Friday, March 21, 2014

listen: i worked support for microsoft. i'm telling you the story from the inside. from microsoft training. from documents written by microsoft engineers. it might sound incredible, but it's the actual, blunt truth.

i'm transferring files around right now, and this is a good example. it took almost ten minutes for me to transfer a few gb of files from my laptop (which is running a 64 bit windows 7, with a core i5 and 4 gb of ram - certainly better hardware specs on paper than my desktop) to a usb key. it took 30 seconds to transfer the same data from the same usb to my pc's hard drive, which is currently running an xp x64. if i were to do that on a fully patched vista, it would take ten hours.

ten hours!? yes. ten hours.

...because intel won't update the chipset to conform to the very different driver signing standards. the way windows handles drivers was a huge update from xp to vista.

i'm willing to accept that a lot of hardware manufacturers initially didn't understand how to rewrite their drivers for vista/7/etc. but, they did eventually figure it out. and there's really no excuse for not doing so, other than driving the hardware market.

it's a very widespread problem.

https://www.google.ca/#q=vista+slow+file+transfer&safe=off

all those answers are dead wrong. it's the change in driver framework.

(specifically, chipset drivers)

windows 98 is no longer useable for a number of reasons (for me it's mostly sata drivers), but it would be way faster than xp, too.

generally speaking, the older an operating system is, the faster it is (when compared on the same hardware). of course, it's going to have less functionality. it may be less safe to access the internet with, in theory if not in practice.

this may seem counter-intuitive, but it shouldn't. making something more complex makes it work slower. what doesn't make any sense at all is the idea that upgrading your os will make your machine run faster.

this is a brief explanation.

"If we're only using two isolation rings, it's a bit unclear where device drivers should go-- the code that allows us to use our video cards, keyboards, mice, printers, and so forth. Do these drivers run in Kernel mode, for maximum performance, or do they run in User mode, for maximum stability? In Windows, at least, the answer is it depends. Device drivers can run in either user or kernel mode. Most drivers are shunted to the User side of the fence these days, with the notable exception of video card drivers, which need bare-knuckle Kernel mode performance. But even that is changing; in Windows Vista, video drivers are segmented into User and Kernel sections. Perhaps that's why gamers complain that Vista performs about 10 percent slower in games. "
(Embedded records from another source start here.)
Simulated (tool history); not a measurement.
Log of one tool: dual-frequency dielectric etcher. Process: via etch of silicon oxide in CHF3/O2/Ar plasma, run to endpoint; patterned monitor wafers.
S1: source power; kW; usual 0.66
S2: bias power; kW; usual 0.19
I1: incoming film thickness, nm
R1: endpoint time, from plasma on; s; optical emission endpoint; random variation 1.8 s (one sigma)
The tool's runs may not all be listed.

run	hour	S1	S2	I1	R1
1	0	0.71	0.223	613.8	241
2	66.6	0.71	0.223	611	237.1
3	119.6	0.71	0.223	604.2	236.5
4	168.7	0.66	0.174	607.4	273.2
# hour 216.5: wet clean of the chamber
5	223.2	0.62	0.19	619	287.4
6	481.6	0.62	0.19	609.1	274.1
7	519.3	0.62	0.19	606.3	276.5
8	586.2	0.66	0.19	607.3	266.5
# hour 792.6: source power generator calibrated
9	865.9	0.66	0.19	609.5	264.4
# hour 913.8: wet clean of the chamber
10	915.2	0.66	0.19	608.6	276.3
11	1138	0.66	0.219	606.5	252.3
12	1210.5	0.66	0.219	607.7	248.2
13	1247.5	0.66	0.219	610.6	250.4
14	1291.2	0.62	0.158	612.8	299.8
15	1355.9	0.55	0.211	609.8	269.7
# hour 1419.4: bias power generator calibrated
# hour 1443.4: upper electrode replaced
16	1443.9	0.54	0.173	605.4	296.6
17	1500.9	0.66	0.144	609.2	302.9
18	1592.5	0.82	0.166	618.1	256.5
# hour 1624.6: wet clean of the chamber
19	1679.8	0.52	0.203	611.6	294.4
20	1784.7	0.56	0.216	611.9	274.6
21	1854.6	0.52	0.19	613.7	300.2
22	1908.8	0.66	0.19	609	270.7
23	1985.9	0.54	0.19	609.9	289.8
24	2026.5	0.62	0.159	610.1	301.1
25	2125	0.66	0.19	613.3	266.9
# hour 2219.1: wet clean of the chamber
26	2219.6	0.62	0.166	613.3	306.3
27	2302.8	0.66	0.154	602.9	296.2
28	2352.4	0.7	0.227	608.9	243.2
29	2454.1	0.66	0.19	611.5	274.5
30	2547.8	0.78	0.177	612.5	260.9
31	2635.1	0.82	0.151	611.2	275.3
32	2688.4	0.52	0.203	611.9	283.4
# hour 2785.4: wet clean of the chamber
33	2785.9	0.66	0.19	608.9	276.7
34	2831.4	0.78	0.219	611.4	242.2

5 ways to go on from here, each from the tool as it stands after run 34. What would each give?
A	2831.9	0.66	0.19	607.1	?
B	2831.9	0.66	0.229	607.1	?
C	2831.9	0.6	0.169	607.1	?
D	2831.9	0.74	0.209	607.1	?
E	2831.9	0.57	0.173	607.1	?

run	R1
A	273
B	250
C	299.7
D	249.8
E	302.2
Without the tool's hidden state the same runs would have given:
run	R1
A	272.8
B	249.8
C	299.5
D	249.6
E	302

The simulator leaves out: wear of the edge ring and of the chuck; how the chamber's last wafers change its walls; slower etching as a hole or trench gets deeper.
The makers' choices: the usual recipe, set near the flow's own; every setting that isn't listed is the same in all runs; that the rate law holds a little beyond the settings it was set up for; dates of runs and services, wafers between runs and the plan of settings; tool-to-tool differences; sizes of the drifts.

https://blog.codinghorror.com/understanding-user-and-kernel-mode/

this explains a bit about the actual problem, without getting into it. i don't really want to spend any more time looking around about this. it's something that nobody seems to want to be published. i wouldn't know this if it weren't for reading internal support memos that said DON'T TELL THE CUSTOMERS THIS all over them.

but, as i've stated, this is irreversible on some hardware, without getting the manufacturers to update their drivers. what's happening is that the drivers are running in kernel mode, when microsoft wants them to run in user mode. this is producing huge amounts of security checks (by design) that slow the fuck out of the file operations. what intel needs to do is rewrite their drivers to run in user mode, like microsoft wants them to do. but they'd rather blame it on vista and tell people they have to upgrade their hardware, as microsoft blames it on the hardware manufacturers (at least internally).

https://msdn.microsoft.com/windows/hardware/drivers/wdf/user-mode-driver-framework-frequently-asked-questions

the result is unusable hardware, on any windows version beyond and including vista.

but, the design changes in how vista uses drivers make xp faster (by design) anyways.

you can think of it as a trade-off between speed and security. xp is all speed, weaker security. vista is all security. now as the hardware has caught up, it's evened out (in terms of perception). but xp remains inherently waaaaay faster.

i mean, this isn't entirely microsoft's fault. it's as much on intel and others (my problem is with intel, i don't know how much others have caught up. initially, nvidia was dragging their feet on this a whole lot.). but, what the hardware people were saying at the time was that microsoft didn't give them enough warning. their engineers had to go through a lengthy retraining process. it's apparently not the kind of change you can gloss over in a weekend. the retraining required was substantial.

how much of that is an excuse, i don't know. but there's a reason that microsoft is widely acknowledged as incompetent. and the whole driver framework switch from xp to vista really demonstrates it.

even so, there's no excuse for this still being an issue, 8 years later.